The captivating exhibition Of Country and Culture: The Lam Collection of Contemporary Australian Aboriginal Art, on view through May 14 at the San Antonio Museum of Art, kicks off with a notice to visitors that’s as startling as it is salutary.
“Many Indigenous Australians avoid naming and viewing images of the deceased,” the introductory text concludes. “We respectfully advise that some artists whose work is displayed in this exhibition, or whose names are mentioned in writing, have passed away.”

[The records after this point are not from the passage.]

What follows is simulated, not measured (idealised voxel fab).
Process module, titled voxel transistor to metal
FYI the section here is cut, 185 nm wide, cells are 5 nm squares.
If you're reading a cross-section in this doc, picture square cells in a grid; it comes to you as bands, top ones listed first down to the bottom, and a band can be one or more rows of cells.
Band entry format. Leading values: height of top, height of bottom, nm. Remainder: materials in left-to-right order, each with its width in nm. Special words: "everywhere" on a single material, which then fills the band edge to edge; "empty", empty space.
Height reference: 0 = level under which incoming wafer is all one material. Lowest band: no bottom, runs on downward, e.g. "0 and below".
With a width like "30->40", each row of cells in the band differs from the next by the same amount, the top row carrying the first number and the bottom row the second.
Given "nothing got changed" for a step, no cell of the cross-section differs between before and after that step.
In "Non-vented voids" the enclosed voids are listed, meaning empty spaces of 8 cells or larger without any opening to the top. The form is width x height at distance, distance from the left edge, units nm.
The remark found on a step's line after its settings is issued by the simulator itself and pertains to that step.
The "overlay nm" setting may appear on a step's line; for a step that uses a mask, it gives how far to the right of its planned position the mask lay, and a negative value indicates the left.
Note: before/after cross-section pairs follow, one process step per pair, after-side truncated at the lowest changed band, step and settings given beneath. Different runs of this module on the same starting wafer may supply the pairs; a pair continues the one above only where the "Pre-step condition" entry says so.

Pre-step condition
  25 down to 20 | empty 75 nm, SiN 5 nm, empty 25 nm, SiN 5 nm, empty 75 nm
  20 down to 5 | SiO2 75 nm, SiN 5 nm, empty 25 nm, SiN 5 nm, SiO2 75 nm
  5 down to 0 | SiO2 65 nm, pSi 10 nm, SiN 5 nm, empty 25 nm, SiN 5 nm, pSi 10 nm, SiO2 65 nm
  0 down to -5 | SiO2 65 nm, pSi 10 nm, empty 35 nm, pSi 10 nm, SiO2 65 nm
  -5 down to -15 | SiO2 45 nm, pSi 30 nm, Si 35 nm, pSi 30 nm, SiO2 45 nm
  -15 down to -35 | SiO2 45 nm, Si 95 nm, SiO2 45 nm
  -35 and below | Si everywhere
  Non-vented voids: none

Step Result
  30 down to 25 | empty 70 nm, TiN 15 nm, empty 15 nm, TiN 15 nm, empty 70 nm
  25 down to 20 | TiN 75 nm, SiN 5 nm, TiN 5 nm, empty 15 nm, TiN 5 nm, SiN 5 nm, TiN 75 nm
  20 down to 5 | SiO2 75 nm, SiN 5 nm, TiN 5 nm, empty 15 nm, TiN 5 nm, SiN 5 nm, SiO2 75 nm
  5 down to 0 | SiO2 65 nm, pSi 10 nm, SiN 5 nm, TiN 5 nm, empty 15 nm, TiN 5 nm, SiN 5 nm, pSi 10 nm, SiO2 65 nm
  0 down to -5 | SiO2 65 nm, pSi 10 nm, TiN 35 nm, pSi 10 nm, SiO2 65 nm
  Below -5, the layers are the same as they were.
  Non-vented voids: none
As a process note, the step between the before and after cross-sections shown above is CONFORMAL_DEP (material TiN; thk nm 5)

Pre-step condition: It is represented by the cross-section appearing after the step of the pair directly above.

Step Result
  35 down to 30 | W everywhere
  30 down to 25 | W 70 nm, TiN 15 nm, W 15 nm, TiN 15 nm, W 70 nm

Regular museumgoers, particularly those who frequent exhibitions of African, pre-Columbian, or other art from indigenous cultures—are used to the idea that they’re violating the makers’ intentions by laying eyes upon whatever it is they’re looking at, let alone calling it art. Then there’s the consideration of how the art made it to the museum in the first place. You’ve got to price a fair amount of guilt into the experience of appreciating other cultures’ creativity, particularly when it addresses ideas of the sacred untethered to your own, or those of the culture that produced you.
But as SAMA’s visitor notice makes clear, although the seventy-five works on view were translated from ephemeral sand and body paintings, they were done so for the express purpose of participating in the international contemporary art market. Whatever else they may or may not have in common with the work of abstract painters and sculptors from elsewhere, the artworks shown here were made to be exhibited as such. (Even the works by deceased artists; the heads-up is for indigenous Australians, not for art-loving Texans, nomadic or otherwise.)
And now, thanks to the collecting acumen and generosity of SAMA life trustee May Lam and her family, they are also part of what exhibition curators Lana Meador, curatorial assistant for modern and contemporary art, Erin Murphy, manager of exhibitions and assistant to the chief curator, believe to be among the top five or six museum collections of contemporary Australian Aboriginal art in the United States. One must look to the renowned Keir Collection of Islamic Art’s long-term loan to Dallas Museum of Art for a recent, similarly transformative act of generosity, but the Lam gift is arguably even more important for SAMA, given its permanence and the fact that it can be deployed both in stand-alone displays of Australian Aboriginal art and in dialogue with its international contemporary art holdings, which the gift also elevates and makes more distinctive. Adding to SAMA’s institutional bragging rights, the Lams’ passion for the field was sparked by the museum’s 2000 exhibition Spirit Country, which featured the collection of the Melbourne-based families Gantner and Myer.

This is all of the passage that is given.